Afghan Forces on the Run
The Editorial Board – The New York Times
Nearly a year after the official end of NATO’s combat mission in Afghanistan, this military failure confirms the worst fears about the weaknesses of the Afghan forces. Some 7,000 government forces and militiamen were overcome by far fewer Taliban in Kunduz.
For the United States to provide emergency assistance in the fight for Kunduz is one thing. But it must not be drawn back into a war that cannot be ended except by the Afghan government itself. Yet there are signs this is happening, as the security situation has deteriorated. Gen. John Campbell, who commands NATO and American forces in Afghanistan, now exerts so much influence at the top levels of the Afghan government that some Afghans refer to him as the country’s de facto defense minister….
While that and other challenges may be beyond the government’s control, the reality remains that the Afghan security forces have a very high attrition rate, have suffered a 50 percent increase in casualties in the first six months of this year compared with last year and have been spread thin as the Taliban opened new fronts in all parts of the country.

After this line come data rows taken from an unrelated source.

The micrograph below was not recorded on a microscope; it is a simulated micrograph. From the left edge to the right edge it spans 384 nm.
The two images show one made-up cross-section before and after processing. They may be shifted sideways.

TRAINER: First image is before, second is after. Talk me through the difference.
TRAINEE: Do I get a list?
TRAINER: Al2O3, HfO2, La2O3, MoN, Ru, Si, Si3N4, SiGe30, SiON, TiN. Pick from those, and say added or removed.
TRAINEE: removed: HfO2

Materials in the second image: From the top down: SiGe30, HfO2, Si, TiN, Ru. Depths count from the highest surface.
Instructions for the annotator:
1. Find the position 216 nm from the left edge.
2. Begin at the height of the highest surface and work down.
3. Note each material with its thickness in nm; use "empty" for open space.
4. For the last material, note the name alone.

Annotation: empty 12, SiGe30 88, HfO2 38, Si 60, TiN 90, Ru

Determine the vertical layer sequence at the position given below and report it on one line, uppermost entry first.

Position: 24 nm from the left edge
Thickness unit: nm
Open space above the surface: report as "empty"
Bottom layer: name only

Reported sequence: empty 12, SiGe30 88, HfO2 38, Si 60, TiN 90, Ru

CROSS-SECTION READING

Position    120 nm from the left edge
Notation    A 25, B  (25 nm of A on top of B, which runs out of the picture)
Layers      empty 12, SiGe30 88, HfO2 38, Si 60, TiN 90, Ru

How Afghanistan Can Succeed
Hamdullah Mohib – CNN
Afghanistan today is a functioning democracy. It has the freest media in the region, with a thriving private media sector. Our people vote for their leaders and power changes hands through ballots, not bullets. Civil society organizations, both domestic and international, are free to organize and we welcome their partnership in helping our country overcome the legacy of years of war….
Afghanistan has changed. Today, women are present alongside men in government, universities, and the workforce — the highest numbers in the country’s history, and the number is growing. Eleven million students are in school, 40 percent of them girls. Over 260,000 Afghan youths are studying in one of the 135 private and public universities.
It would be incredulous to pretend that Afghanistan’s troubled past is now fully behind us. Just this past Sunday, the Taliban took local civilians as human shields to seize large swathes of Kunduz province in the north of Afghanistan. Afghan forces have mounted a robust counteroffensive to clear the area of terrorist elements and to protect our civilians, but the ongoing violence there is a reminder of the security challenges we still face.
The Second Kick of a Mule in Afghanistan
Andrew Gawthorpe – The Boston Globe
The fall of Kunduz illustrates the dynamics at play. The Taliban have been slowly consolidating their control over the province for years. Their task has been made easier by a corrupt and inefficient local government and abusive security forces that have driven segments of the province’s Pashtun population into the arms of the Taliban.
The United States may decide to bolster Kabul further with more troops or resources, but Washington can only delay the inevitable day when Afghanistan must face its demons alone.
Those demons were on full display in the fall of Kunduz. The verdict on a decade and a half of American war now rests largely in the hands of Washington’s imperfect allies and the choices they make. From Kabul to Baghdad, the results so far are not encouraging.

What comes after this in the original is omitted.